What Makes a Job Enjoyable??

Workplace happiness and “jerk bosses” are topics I see popping up on a number of blogs lately. The Fast Company crew had some more great guest hosts in last week to discuss such topics (I really like how they do that) and many readers posted some interesting experiences.

I have been fairly lucky throughout my short career. I started out with a boss that not only served as a great teacher but also became a great friend. My current boss is someone who I both trust and respect tremendously. These are the two metrics I consider most relevant in relationship building. Steve lets me work on projects that challenge me, listens and always makes sure there is never a shortage of cool new things for me to play with. He is probably the only person I know that reads more than I do. He is also the person that is most responsible for my decision to start a weblog. He started his and suggested that it might be something I would enjoy. He was right.

There are a multitude of factors and experiences that affect how one feels about his or her job. Far too many people work jobs that they hate – just because they need the money or never had the opportunity to follow their true passion. Other people may love their job but have a difficult time tolerating office environmental factors such as stress, politics, or mismanagement.

A large part of what discourages employees and makes them hate their jobs can be avoided by effective leadership and management. Management that builds an environment that facilitates communication, growth and relationships.

I have known first hand that a less than perfect job can be made a lot more enjoyable when coupled with great management. The first job I had was by many measurements “less than perfect” but the owner was someone who to this day has taught me more about business and relationships than a text book ever could. I have also witnessed employees hate a job that they have always wanted because of poor management and difficult relationships.

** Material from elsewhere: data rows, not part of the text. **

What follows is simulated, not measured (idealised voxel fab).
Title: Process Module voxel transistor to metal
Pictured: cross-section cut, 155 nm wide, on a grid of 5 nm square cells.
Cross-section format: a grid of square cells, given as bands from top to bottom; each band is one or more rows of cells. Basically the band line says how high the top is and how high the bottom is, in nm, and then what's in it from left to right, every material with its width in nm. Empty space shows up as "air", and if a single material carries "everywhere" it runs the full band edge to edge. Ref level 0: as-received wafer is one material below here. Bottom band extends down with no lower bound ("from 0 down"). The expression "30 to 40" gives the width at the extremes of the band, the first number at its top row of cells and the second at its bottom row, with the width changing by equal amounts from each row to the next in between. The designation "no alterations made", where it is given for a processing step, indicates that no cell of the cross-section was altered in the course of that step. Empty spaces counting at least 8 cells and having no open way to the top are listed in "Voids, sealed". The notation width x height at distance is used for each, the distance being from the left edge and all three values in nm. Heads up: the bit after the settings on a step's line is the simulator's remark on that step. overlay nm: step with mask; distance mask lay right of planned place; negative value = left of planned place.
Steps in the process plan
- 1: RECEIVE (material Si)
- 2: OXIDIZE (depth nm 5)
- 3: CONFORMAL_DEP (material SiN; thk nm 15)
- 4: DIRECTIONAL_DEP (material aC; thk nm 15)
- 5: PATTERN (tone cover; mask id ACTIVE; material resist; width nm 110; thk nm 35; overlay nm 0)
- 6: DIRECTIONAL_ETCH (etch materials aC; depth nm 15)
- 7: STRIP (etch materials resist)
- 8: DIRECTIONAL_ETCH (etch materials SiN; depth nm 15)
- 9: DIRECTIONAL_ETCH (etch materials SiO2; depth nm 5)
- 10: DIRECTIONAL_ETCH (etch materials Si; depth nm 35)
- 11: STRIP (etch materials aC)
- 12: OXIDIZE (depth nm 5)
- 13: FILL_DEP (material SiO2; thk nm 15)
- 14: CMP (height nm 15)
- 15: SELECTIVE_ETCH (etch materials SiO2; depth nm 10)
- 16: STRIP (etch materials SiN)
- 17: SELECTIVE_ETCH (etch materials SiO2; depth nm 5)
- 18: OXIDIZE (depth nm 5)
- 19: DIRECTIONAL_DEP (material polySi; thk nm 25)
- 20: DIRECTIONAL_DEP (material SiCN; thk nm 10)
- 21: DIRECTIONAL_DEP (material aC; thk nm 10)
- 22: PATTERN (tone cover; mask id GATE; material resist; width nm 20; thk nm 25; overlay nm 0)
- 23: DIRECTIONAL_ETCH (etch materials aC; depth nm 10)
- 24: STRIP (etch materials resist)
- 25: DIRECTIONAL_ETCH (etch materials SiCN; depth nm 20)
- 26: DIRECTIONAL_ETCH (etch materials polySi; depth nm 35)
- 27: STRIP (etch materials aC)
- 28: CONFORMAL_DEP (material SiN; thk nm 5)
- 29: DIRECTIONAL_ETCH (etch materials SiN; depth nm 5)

I believe that great leaders are born not bred. (maybe with a few exceptions) Just as I feel there are certain personalities that are made for management – there are those others that should really know to step back. That being said, for those who are in management positions but are seeking ways to improve their effectiveness in their role, I offer this advice:

Lead By Example

Employees respect a leader that not only follows the rules but defines them. A leader that can be seen constantly seeking self improvement and growth is one that will inspire his / her team to do the same. A leader that is seen as the weaker link in the chain will over time, drag down the performance and moral of those around him/her. By leading by example, a leader will in fact raise the bar and set a standard for performance that all team members will respect.

Follow Through on Promises

Gain a reputation for following through on promises and deliverables. Treat team members with the same level of respect as your clients. If you can’t deliver “X” by a certain date, don’t promise that you will. Failure to deliver on promises will not only diminish your team’s respect for you but will also erode their trust. This is dangerous for any organization. Create an atmosphere of honesty and realism. Goals will become easier to attain as a team, when everyone knows where there REAL finish line is.

Be Honest

Honesty is a critical characteristic for any human being in my book but especially in an environment where people need to work together and depend on each other. If you develop a reputation for lying, your team will never respect or trust you. Even worse, some might consider it to be an acceptable behaviour. A team that is operating on a platform of distrust and deception will self-destruct. But probably not before they cause destruction in all other areas of your business.

Build Relationships with People Not Groups

Understand the people you work with. Don’t feel content that you get along ok with the team as a whole. Find out who they really are. Recognize their strengths so that you are better able to use them. Understand weaknesses, not to criticize but to make sure that each team member is operating in an environment in which they feel comfortable and confident. Learn what it takes to motivate each person on your team. What works for one person, may not for another. People are different and therefore have different ways of communicating, responding and growing. Make sure you understand what these are.

Empower and Delegate

These aren’t just trendy words – they are major building blocks in an effective organization. A team should be built out of individuals that are great at what they do and meet a specific mix of requirements to perform a job. If this isn’t the case then you may have a human resources issue that needs to be resolved. More often than not however, employees fail not because of their own competency levels but because they were not given the direction or permission they needed to do their job effectively. When this happens – it is a gross example of mismanagement. Great managers hire people that are smarter than them and teach these people to be better at their job than they are.

Encourage Growth & Learning

Understand what each team member’s long term goals are and help them gain the training and experience they need to achieve them. Remember the more you facilitate their growth and learning, the higher their level of satisfaction will be – thus reducing the likelihood of them seeking the equivalent experience elsewhere.

There are a lot more things that affect relationship building and leadership in an organization. But if you work on the above things, much of the others will come a little more naturally since you will have created an environment full of opportunity for both you and your team members. However if you continuously close the doors of communication and fail to build these critical relationships with your employees – perhaps you should consider alternate positions in your company.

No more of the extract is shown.